Rating: 4 out of 5 stars

This is the kind of book that people will either love or hate. There really is no in between, because whether you loved it or hated it the character and the motives of Celeste Price will provoke some kind of reaction out of you.

For those who don’t know, this book follows Celeste Price, an attractive Florida middle school teacher who is, by textbook definition, a pedophile and sexual predator. She teaches middle schoolers for one purpose and one purpose alone: to seduce and have sex with preteen boys. This book is full of very graphic scenes of sex between an adult and a child (you’ve been warned!) and tons and tons of really crude language about the subject just mentioned. There’s also a lot of discussion on female anatomy, vaginas, penises, masturbation, sex toys, etc. If you aren’t ready for that, I don’t advise that you read this book, because the frank sexual nature of it is about 80% of its content. I’m not kidding.

Let me say this: I have never, ever encountered a character so unlikeable in my life. Celeste Price is a woman on a mission in the way that she pursues a 14 year old male student, seduces him, and uses him to fulfill her sexual desires. There’s no love here, only sex. Being inside this woman’s head is truly nauseating experience. I had to literally “schedule” time with Celeste (as in, be in a mood where I felt like dealing with her) because whenever you finish reading it the ‘ick’ factor is one where a dozen showers won’t make you clean.

So why did I read it? And why did I like it? Because it’s true transgressive fiction, in its purest and best form.

What this book forces you to do is question the way we as a society view adult-child sexual relationships. We all seem to agree as a society that any adult engaging in sex with a child under the age of consent is wrong, and in turn, there are laws designed to protect minors from sexual abuse. But the way we view the child victim, depending on whether they are male or female, is problematic. A teenage girl who has a sexual relationship with a male teacher is almost always a victim. In the book, however, the people surrounding Jack do not consider him a victim. Nor does Jack himself consider himself to be victim. He is just being a red blooded American boy, living out a teenaged male fantasy of being dominated by a sexy older woman.

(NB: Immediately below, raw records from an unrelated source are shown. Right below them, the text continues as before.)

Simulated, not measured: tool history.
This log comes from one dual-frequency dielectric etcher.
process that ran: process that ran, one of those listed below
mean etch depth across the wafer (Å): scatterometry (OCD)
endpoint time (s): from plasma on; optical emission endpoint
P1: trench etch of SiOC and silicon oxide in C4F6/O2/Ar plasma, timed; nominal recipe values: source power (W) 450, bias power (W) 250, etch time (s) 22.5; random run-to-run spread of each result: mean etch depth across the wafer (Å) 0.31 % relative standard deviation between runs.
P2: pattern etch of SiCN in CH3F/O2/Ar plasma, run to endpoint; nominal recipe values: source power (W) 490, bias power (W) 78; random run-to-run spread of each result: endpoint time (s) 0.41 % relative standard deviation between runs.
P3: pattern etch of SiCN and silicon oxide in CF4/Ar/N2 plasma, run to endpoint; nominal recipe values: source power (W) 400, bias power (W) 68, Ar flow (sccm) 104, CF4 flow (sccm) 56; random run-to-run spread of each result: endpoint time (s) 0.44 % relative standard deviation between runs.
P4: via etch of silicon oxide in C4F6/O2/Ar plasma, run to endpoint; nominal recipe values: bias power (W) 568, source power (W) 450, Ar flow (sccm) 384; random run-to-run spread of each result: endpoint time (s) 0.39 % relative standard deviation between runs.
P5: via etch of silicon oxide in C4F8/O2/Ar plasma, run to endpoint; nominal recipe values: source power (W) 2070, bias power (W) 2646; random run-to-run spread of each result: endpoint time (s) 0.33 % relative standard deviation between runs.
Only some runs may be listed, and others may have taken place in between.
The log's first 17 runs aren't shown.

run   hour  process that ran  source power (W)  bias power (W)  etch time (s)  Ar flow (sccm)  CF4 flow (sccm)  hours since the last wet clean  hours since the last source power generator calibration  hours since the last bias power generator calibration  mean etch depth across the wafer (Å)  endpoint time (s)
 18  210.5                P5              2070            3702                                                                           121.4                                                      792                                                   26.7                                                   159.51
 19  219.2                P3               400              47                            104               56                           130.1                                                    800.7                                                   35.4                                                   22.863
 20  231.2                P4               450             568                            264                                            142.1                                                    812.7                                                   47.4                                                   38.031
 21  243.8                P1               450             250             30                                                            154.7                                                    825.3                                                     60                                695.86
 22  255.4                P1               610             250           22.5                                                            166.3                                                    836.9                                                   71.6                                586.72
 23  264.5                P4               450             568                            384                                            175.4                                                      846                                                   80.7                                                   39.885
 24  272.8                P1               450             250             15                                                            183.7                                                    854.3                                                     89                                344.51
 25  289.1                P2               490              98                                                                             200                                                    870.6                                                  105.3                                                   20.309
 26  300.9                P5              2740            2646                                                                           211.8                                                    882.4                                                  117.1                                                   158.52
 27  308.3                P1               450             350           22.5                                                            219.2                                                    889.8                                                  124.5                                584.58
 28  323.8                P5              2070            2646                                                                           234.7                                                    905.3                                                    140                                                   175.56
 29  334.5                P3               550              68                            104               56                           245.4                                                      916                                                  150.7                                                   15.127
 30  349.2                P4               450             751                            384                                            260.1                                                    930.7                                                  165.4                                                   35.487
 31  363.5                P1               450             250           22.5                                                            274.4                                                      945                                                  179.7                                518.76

Because we get to live so closely inside Celeste’s mind, seeing how truly depraved she is, we have no choice but to express outrage when the law allows her to escape justice because she is a physically attractive female. There is also the trope of the assumption that women are the fairer sex and not inherently evil. We don’t want to imagine women as aggressive, sociopathic sexual predators because it goes against our ideal of women as caregivers and loving people. We assume females are a passive gender and not capable of sexually abusing a man.

So I liked this book, because it made me think. Even if those thoughts were truly vile, I feel it was absolutely necessary, to understand the larger point that the book is trying to make. I’m glad I read this book, but I would clearly never, ever read it again.